Bare PPs from a Multilingual Perspective
Summary
When trying to understand what language is all about, prepositional phrases without a determiner (bare PPs) form an interesting hurdle. When one, for example, contrasts ‘John is in prison’ with ‘John is in a/the prison’, one immediately notes that the absence of the determiner yields a special reading: in the first sentence, John is not only on visit, but he is clearly incarcerated. How could such an absence of form lead to an enrichment in meaning? And are there more nouns like ‘prison’ to be found?

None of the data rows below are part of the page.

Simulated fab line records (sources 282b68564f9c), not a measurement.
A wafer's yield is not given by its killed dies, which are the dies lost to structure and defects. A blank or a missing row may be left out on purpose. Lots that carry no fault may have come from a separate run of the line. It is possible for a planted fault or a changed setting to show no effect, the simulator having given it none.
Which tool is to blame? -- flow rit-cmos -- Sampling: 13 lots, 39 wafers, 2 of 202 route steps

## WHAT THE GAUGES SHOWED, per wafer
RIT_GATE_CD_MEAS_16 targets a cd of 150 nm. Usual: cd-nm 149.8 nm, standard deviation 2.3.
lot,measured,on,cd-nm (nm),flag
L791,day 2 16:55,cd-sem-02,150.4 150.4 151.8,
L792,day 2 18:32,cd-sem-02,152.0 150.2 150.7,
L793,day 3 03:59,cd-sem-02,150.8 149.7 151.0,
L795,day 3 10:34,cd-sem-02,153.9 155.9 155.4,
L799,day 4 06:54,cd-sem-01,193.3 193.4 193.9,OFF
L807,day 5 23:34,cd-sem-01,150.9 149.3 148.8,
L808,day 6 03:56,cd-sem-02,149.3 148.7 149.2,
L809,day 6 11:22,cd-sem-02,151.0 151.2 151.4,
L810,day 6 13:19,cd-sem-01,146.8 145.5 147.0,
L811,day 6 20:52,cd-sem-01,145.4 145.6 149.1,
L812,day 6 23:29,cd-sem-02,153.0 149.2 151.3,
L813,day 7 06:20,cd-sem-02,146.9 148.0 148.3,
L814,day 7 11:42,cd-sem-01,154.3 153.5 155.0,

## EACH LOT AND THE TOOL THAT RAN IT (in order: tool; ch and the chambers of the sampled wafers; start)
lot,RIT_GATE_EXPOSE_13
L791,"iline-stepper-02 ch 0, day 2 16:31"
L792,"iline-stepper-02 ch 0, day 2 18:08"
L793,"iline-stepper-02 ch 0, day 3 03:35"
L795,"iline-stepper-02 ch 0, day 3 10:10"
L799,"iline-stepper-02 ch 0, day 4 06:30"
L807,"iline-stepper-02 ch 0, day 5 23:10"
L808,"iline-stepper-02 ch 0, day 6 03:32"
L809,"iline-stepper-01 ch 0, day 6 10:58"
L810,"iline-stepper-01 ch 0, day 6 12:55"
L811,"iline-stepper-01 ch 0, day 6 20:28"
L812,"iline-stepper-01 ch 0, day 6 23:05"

However, for bare PPs, this is far from the whole story. In the literature, one also finds another type of bare PPs. A primary example of this class is ‘by’, which can be combined with any noun that denotes a form of transportation (by bus, by car, by helicopter). Here, we see that there is no syntactic competition with the ‘full’ form, as e.g. ‘by the bus’ is ungrammatical. Still, the question is (1) what exactly is the semantics of such expressions and (2) whether there are more prepositions like ‘by’.
With (monolingual) corpus research, the posed questions for the two kinds of bare PPs in both English and Dutch will be answered. After that, for cross-linguistic analysis, a corpus consisting of two-way translated proceedings of the European Parliament will be employed. Such a multilingual corpus will be found extremely well-suited for getting to grips with the semantics of bare PPs.